Craft: The Elements of Design in Writing

Anne C. Miles > Writing > Craft: The Elements of Design in Writing

I woke up with this. I think I dreamed about it. Sometime during the night I decided writing and design were the same thing. I remember my first Elements of Design class. We had to make these notebooks, a page at a time. We made the pages from construction paper and had to find examples of each element in magazines. We did one page a week. It was a pain, but the assignment stuck with me.

Yes, I’m a designer.

Repetition
Scale
Contrast
Color
Alignment
Line/ Shape
White space

So anyhow. This got me thinking about how I would do such a notebook with writing. You’d think I’d be able to find such in magazines. But no. For one thing, most magazines don’t have fiction. Or not much. For another thing, I really don’t want to fight for permission to use other people’s work. So I’ll have to write some examples myself.

Anyhow. Enough of that. Can I come up with snippets for each element?

I’ll start with an easy one. Repetition.

This is a favorite device of mine. If you’ll forgive me, my short story The Fool is a great example. It’s really short.


The Fool

The lemon meringue pie at Patti’s in Grand Rivers, Kentucky boasts a height of 4 feet, six inches. It takes two men four days to eat one, and a slice tastes better than ambrosia. Well. We was driven’ close to that neck o’ the woods and I said to my missus, I said, “Missus. We need to stop at Patti’s and get us some pie.”

My missus likes to eat, you see. I thought that pie would grab her.

Don’t you know what the missus said? She said, “What in tarnation are you thinkin’? We cain’t get no pie. We have the dog with us and it will die in this heat.”

Darned if she wasn’t right. I thought a second and then I had an idea.

“Don’t they have a pettin’ zoo at that place?” I screwed my face up, thinkin’.

“They do,” affirmed the missus.

“Well then, we’ll just ask them to add our dog,” I said. I was proud of my solution.
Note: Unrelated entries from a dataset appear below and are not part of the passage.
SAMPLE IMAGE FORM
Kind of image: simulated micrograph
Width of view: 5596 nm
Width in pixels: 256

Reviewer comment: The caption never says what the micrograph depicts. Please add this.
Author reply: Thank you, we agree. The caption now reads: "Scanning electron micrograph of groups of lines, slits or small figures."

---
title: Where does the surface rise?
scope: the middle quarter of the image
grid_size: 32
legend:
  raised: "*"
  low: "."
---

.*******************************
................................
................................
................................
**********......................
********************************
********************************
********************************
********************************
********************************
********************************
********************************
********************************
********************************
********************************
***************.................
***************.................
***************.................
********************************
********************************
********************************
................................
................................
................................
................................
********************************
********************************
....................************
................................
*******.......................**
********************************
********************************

So we pulled up to the restaurant and I parked our Ford truck and we got out and went in. I walked up to the lady at the reception and asked her. I asked, “Ken I put my dog in yer pettin’ zoo? I’d like to have some pie.”

That woman just blinked at me. Then she said “’Scuse me.”

She went to get her boss.

Her boss was a lady who had had too much pie if you get my meanin’. She waddled down the steps of the office and came up to me and looked me up and down like I was a rodent. I tell you I mighta left right then, but I love my pie. So I asked her, I asked, “Ken I put my dog in yer pettin’ zoo? I’d like to have some pie.”

That woman just blinked at me.

I ‘splained. “It’s hot outside and even if I crack the winder, the dog cain’t take the heat. I hate to go on down the road but I’ll have to. But if he can sit in yer zoo then I can eat and he’ll be happy. You have a empty pen, I done seen it.”

That woman just blinked at me. Then she said “’Scuse me.”

She went to get her boss.

Her boss was a feller in a suit who looked like he’d swallered a mess o’ crawdads alive. But we got along fine. At first I was nervous with him on account of the suit, and the crowd that had gathered watching all this unfold, but I love my pie. So I asked him, I asked, “Ken I put my dog in yer pettin’ zoo? I’d like to have some pie.”

That man busted out laughin’ and clapped me on the back and said I was the best thing that had happened to him all day. So we went and got my Shih Tzu while he got his keys. Then me and the missus and the dog, and the crowd and the Boss marched out to the pen and he unlocked it and we put Killer inside.

Killer tilted his head at us and barked at the pig next door. The kids all petted him and everyone cheered.

Me and the Missus, we got our pie. I tell ya. I’m a fool for pie.


Anyhow. I was just thinking about this. Wanted to get the idea down before I forgot. I’ll do another page on a new element soon. I might even get out my construction paper.